# New ND State Record BASS!



## jamesavp

I just saw it on the news and it was huge. It was 6lb and 13oz. from Lake Darling!!!! What a fish. My friends say there are big Smallies in there. I guess he was right. My buddy jack caught quite a big one there last year pushing probably 4 lbs.

This goes out to that lucky angler! :beer:


----------



## Rick Acker

If that's true...That shatters the ol' record...I would've had my money on Nick to pull out the next state record, probably dressed in a suit! :beer:


----------



## njsimonson

Heh heh...

I KNOW the record will not come from the Sheyenne now. I have yet to catch one bigger than my 19.8 from last year. I WILL get a 20" smallie out of there one day though! My bet is a Spiritwood smallie turns 7# in the next two years, and that is where the new record will come from. I won't be wearing work clothes when I catch it though, LOL. :lol:

Rick, I didn't know Doc Brown, the VC Chiropractor, was family of yours. Geez, his house rests on some PRIME smallie real estate. There are two deadfalls behind his place we found last year that are just DYNAMITE for smallies in summer. We are just on the other side of the block. When Gunnar gets loose, he goes and visits their pup, Lucy. They usually leash him up in back for me, and keep an eye on him til I get back from work!

You'll have to visit family more often! :wink:

The pics on the web don't do justice for the bass. Like Holmes said...if I was holding the state record smallie, I'd take about 30 pictures to be certain I got a good one. The camera angle makes it look smaller than 6#, at least to me.


----------



## Triple B

anyone have a link to the picture of it??


----------



## njsimonson

I think the guy's name is Bruce Elberg, and the fish is at DHD Taxidermy in Minot. Correct me if I'm wrong anyone.


----------



## njsimonson

AMAZING NEW NEWS!!!

I received this photo from G&F about 10 minutes ago...

The new state record smallie (6# 13 oz, confirmed yesterday) appears to be LESS THAN 20 inches in LENGTH!!! The spiritwood fish that was the old record of 5-15 was nearly 22 inches.

Attached is a "frozen pic" (credit, NDG&F, and thanks to Greg Power, Fisheries Chief for his help) of the bass. Talk about a chunk.


----------



## Bagman




----------



## boondocks

Only 19 inches. Wow! They have some healthy fishies up there in Darling.
That thing is a piglet. Congrats to the lucky angler. :beer:


----------



## fishstuffer

"and the fish is at DHD Taxidermy in Minot. Correct me if I'm wrong anyone"

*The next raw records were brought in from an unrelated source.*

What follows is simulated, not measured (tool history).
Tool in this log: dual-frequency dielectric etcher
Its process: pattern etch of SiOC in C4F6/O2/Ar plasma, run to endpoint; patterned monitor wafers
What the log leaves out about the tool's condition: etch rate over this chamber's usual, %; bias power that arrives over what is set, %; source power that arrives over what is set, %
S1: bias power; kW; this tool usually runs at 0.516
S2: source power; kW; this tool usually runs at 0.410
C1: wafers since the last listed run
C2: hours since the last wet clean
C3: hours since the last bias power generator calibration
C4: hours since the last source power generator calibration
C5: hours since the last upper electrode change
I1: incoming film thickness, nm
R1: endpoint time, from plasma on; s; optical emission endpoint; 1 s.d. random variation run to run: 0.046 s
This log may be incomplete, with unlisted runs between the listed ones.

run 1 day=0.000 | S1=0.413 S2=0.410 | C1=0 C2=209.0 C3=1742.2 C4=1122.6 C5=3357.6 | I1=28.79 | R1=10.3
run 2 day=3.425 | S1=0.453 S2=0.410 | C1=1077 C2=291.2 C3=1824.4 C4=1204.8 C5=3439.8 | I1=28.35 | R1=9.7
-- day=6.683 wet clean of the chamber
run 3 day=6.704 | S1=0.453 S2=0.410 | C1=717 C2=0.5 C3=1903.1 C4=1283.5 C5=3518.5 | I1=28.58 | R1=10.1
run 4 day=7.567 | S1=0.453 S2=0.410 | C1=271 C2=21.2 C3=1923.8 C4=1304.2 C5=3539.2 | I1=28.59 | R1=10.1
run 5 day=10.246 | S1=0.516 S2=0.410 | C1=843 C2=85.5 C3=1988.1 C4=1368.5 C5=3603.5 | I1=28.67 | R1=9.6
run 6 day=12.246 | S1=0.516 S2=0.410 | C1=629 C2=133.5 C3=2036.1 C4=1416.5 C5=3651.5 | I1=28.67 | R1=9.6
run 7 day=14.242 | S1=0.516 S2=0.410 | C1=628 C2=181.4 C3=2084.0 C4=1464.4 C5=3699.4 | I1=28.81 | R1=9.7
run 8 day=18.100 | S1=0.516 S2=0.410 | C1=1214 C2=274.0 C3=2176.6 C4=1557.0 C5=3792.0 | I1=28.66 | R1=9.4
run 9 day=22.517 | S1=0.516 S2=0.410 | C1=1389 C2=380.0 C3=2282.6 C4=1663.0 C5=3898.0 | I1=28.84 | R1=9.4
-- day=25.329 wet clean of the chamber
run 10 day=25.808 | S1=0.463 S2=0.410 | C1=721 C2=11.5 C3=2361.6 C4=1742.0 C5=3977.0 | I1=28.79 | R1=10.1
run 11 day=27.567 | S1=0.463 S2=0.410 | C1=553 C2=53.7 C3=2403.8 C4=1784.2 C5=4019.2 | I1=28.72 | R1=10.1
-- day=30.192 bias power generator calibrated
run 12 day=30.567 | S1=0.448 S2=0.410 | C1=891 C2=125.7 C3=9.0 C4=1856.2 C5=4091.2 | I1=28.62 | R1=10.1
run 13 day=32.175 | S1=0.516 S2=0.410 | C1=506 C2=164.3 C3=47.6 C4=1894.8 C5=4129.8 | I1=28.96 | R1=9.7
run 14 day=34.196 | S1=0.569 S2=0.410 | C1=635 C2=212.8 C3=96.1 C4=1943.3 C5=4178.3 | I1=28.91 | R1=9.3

dhd is a sporting goods store...


----------



## njsimonson

Heh...not the first time, won't be the last... :lol:


----------



## jamesavp

DHD is a small tackle shop in Minot. They deal mostly bows but they do have a little bit of tackle. Its located right next to the New Super Walmart. It probably doesn't do too well on tackle being next to the Super Walmart. It does deal bows moslty though and walie world doesn't sell bows.


----------



## fishstuffer

this is the bass mounted.. really hard to get a good pic of a mounted fish as they always shine somewhere... any guesses on the weight of the eggs......i know.....


----------



## njsimonson

*Are you kidding me? *

Turnaround time of less than a MONTH on the mount?!? That is impressive stuff. Who did the taxidermy?


----------



## Bagman

Im sure the taxidermist was honored to do a STATE RECORD and got on task immediately. This angler shoulda done his homework and found a better taxidermist IMO. Its not a bad paint job but the pose and the rear fins are definately less than great. This is not the fish you want a RUSH JOB done on.


----------



## fishstuffer

"the pose and the rear fins are definately less than great"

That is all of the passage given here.